I Touched The xCloud

I Touched The xCloud

While Google has already held two splashy events about Stadia, its big bet on streaming games, Microsoft, has been a little more lowkey about its own streaming game initiative, xCloud. We still don’t know a whole lot about it, but today I got to play it—and watch it break.

The concept behind xCloud isn’t a new one. The games run on a server in the cloud and stream a video to your device, only streaming is so seamless, that you never feel like the device playing the game is on the other side of the state. That’s not an easy thing to do.

Latency will kill a game. If you press the jump button, but the server doesn’t register that jump until a few moments later, you’re not going to be able to play the game very well.

Sony, Nvidia, and Shadow have been streaming games for a while—Sony turns your PS4 into the server and is reliant on your internet, while Nvidia and Shadow put it all through a remote server. xCloud, when it goes into public trials in October, will let you do both.

You’ll be able to play remotely from your own Xbox One, or you’ll be able to play using their servers. Microsoft told me the servers are Azure based (that’s Microsoft cloud computing platform), but the hardware is essentially an Xbox One.

So what do the games stream to from the server/Xbox? Microsoft hasn’t disclosed support for iOS or any browser, but I played both Halo and Hellblade on Samsung S10 Plus devices connected to Xbox One controllers. Microsoft told me that xCloud currently works on devices all the way back the Samsung Galaxy S7, but it could possibly run on older hardware as well. So Android, at the very least, is supported.

As with other streaming services, crummy bandwidth will kill the experience. Microsoft representatives wouldn’t tell me exactly how much bandwidth will be required, but it was clear that the middling convention centre internet at E3 wasn’t enough. While attempting to play a racing game, a window popped up telling me the game had been disconnected and would reconnect momentarily.

Moments earlier, a Microsoft rep had assured me the phones were all running on a dedicated wifi network to avoid issues. Big conventions are generally places with messy wifi. I counted 26 different full strength wifi signals broadcasting in the demo area, and that doesn’t include people tethering to their phones or unlisted wifi networks. It’s a lot of noise, and if there is too much noise, your wifi will struggle to connect, and your speeds will take a nose dive.

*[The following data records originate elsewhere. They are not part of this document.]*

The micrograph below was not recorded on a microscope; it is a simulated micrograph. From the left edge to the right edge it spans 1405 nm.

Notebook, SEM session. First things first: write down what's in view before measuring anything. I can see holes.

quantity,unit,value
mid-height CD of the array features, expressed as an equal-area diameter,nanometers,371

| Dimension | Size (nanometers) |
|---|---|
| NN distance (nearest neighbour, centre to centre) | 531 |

What happened to all the xCloud devices was someone in the demo area was operating on the same wifi channel and cluttering it with a lot of noise. Enough noise that the games would periodically disconnect. Other times the quality would degrade into a pixellated mess. Impressively, I didn’t die or notice a lack of responsiveness when the stream degraded (the total disconnects were another story).

Eventually, Microsoft had to hardwire each device into the internet to assure a more functional demo. Things were smooth then. Snappy gameplay. No missed shots. No ugly artefacts. Just smooth rounds of Xbox One-quality Halo on a phone.

But with xCloud so dependent on the internet, the demonstration also highlighted the most significant problem facing Microsoft, Google, and all their other competitors: The internet.

As long as the internet can mess up, for any of a number of reasons like lousy wifi and network congestion, cloud gaming will be a crapshoot. I might be able to play Halo on my phone come October, but I won’t actually be able to take Halo with me everywhere.